Okay, let me walk you through how I usually check a MOSFET with my multimeter. Had to do this just the other day, actually, was trying to fix an old amplifier board that wasn’t putting out any sound on one channel. Suspected one of the output transistors, which happened to be MOSFETs.
Getting Started
So, first thing I did was pull the board out and locate the suspect MOSFETs. You gotta know which pins are which – Gate, Drain, and Source. Usually, you can find a datasheet online real quick if it’s not marked on the board, but these were pretty standard TO-220 packages, so pin 1 was Gate, pin 2 was Drain, and pin 3 (and the metal tab) was Source. This was an N-channel enhancement type, which is pretty common.
I grabbed my multimeter – nothing fancy, just a standard digital one – and set it to the diode test mode. You know, the one that usually beeps for continuity and shows a voltage drop.
Checking for Shorts
First up, I wanted to see if it was internally shorted, which is a common failure. I put the black probe (negative) on the Drain pin and the red probe (positive) on the Source pin. My meter showed an open circuit (usually displays “OL” or “1”). That’s good. If it beeped or showed zero, the MOSFET would be toast right away, shorted drain-to-source.

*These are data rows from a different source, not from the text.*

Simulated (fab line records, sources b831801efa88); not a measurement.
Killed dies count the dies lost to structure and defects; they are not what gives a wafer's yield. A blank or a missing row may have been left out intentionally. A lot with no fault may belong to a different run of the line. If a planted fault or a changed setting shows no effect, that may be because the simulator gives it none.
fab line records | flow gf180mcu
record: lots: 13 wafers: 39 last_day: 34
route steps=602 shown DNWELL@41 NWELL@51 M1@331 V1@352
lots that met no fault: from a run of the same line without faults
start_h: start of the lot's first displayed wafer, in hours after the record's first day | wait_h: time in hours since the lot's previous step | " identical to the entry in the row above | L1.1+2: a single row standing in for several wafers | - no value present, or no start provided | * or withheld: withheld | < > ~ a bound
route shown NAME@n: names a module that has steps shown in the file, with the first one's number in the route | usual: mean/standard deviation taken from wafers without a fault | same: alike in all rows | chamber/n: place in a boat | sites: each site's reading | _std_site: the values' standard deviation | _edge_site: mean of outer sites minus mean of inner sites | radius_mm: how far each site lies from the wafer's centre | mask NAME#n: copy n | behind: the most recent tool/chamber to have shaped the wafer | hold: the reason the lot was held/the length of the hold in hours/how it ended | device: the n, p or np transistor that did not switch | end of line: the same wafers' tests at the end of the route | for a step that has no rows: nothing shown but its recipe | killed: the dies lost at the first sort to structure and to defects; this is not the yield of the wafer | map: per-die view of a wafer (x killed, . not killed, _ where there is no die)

Then I reversed the probes, putting the red one on Drain and the black one on Source. Because MOSFETs have that internal body diode, I expected to see a diode reading here. I got something like 0.5V on the display, which is normal. So far, so good, no dead short.
Testing the Gate
Now, the main event – seeing if the gate actually works. This part feels a bit like magic sometimes.
- Charging the Gate: I kept the black probe on the Source pin. Then, I briefly touched the red probe to the Gate pin for just a second or two. This uses the multimeter’s voltage to charge up the gate.
- Checking if it Switched On: Immediately after touching the gate, I moved the red probe back to the Drain pin (keeping the black probe on the Source). Boom! The meter reading dropped from open circuit (“OL”) to a very low value, almost zero, and it beeped for continuity. This told me the gate charge had turned the MOSFET ‘on’, allowing current to flow between Drain and Source, just like it should. Success!
- Discharging the Gate: To make sure it could turn off again, I needed to discharge the gate. The easiest way I find is to just briefly touch the Gate pin and the Source pin together with my finger, or a screwdriver blade. You’re just shorting the gate to the source to drain away the charge.
- Checking if it Switched Off: With the gate now discharged, I went back to testing Drain-to-Source. Red probe on Drain, black probe on Source. The meter went back to showing “OL” (open circuit). Perfect. It turned off correctly.
Wrapping Up
So, this particular MOSFET passed all the checks. It wasn’t shorted, the internal diode looked okay, the gate could be charged to turn it on, and discharged to turn it off. Turned out my problem on that amp board was actually a bad solder joint nearby, not the MOSFET itself!
Just remember, this is a basic static test. It catches most common failures like shorts or opens, but it doesn’t tell you how the MOSFET performs under load or at high frequency. Still, for a quick check on the workbench, it’s usually good enough to tell if a MOSFET is definitely dead or likely okay. It’s saved me buying parts I didn’t need plenty of times.